On the other hand, Lance’s tangibles do not impress. At. All.
A review of Thomas last season unveils conflicts between numbers, the eye test, hype, logic and fear. To know Lance is to know each facet of knowing Lance. And so:
The most encouraging number around Thomas is his salary. Owed a little under $15M over the next two years, he could offer value balancing salaries should the Knicks look to make a big trade, or be packaged in a deal to acquire more cap space for next summer.
Another positive number: 40, as in his percentage from three-point range last year, second on the team to Courtney Lee. Thomas has put up a 40/45/40 slash line from distance over his three full years in New York. Much respect!

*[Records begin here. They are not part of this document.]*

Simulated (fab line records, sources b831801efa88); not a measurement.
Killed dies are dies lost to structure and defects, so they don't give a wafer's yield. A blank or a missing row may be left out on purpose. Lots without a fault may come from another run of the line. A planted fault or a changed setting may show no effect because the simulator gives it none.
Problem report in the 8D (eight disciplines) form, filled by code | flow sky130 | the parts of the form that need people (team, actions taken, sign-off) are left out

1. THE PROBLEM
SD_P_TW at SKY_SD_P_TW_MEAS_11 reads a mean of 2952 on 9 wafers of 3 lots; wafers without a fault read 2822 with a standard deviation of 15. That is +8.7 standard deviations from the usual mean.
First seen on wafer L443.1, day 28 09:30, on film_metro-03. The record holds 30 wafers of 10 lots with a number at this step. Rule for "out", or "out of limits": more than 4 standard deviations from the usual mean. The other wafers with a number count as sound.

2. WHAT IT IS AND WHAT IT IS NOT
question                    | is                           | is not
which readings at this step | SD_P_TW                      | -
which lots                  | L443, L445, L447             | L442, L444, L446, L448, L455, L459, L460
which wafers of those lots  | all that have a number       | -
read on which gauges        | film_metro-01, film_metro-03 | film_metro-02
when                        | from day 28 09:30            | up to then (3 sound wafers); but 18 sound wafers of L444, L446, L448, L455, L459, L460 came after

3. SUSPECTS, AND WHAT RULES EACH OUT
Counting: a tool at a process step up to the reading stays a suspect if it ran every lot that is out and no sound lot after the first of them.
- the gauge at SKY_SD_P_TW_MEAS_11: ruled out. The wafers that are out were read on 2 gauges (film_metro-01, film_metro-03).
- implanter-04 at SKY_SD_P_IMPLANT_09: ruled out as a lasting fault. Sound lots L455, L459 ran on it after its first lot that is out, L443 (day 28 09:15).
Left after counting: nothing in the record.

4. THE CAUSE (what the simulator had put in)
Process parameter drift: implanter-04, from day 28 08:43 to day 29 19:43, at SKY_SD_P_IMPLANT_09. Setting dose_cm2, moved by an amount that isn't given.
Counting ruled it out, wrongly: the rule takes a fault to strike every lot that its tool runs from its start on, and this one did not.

Offensively, that’s it. That’s Lance’s only tangible plus. He was fourth on the team in free throw percentage, but he never gets to the line. Being fourth on a team in free throw percentage is like...well, it’s so banal it’s not like anything else. Fourth in free throw percentage is the analogy.
After that, the numbers get ugly. His PER was closer to zero than to replacement-level. He shot 38% on twos, and Lance was wiiiide open a LOT of the time. The only Knick open more often was Frank Ntilikina.
Spotting up or on the move, Lance would not could not find the groove.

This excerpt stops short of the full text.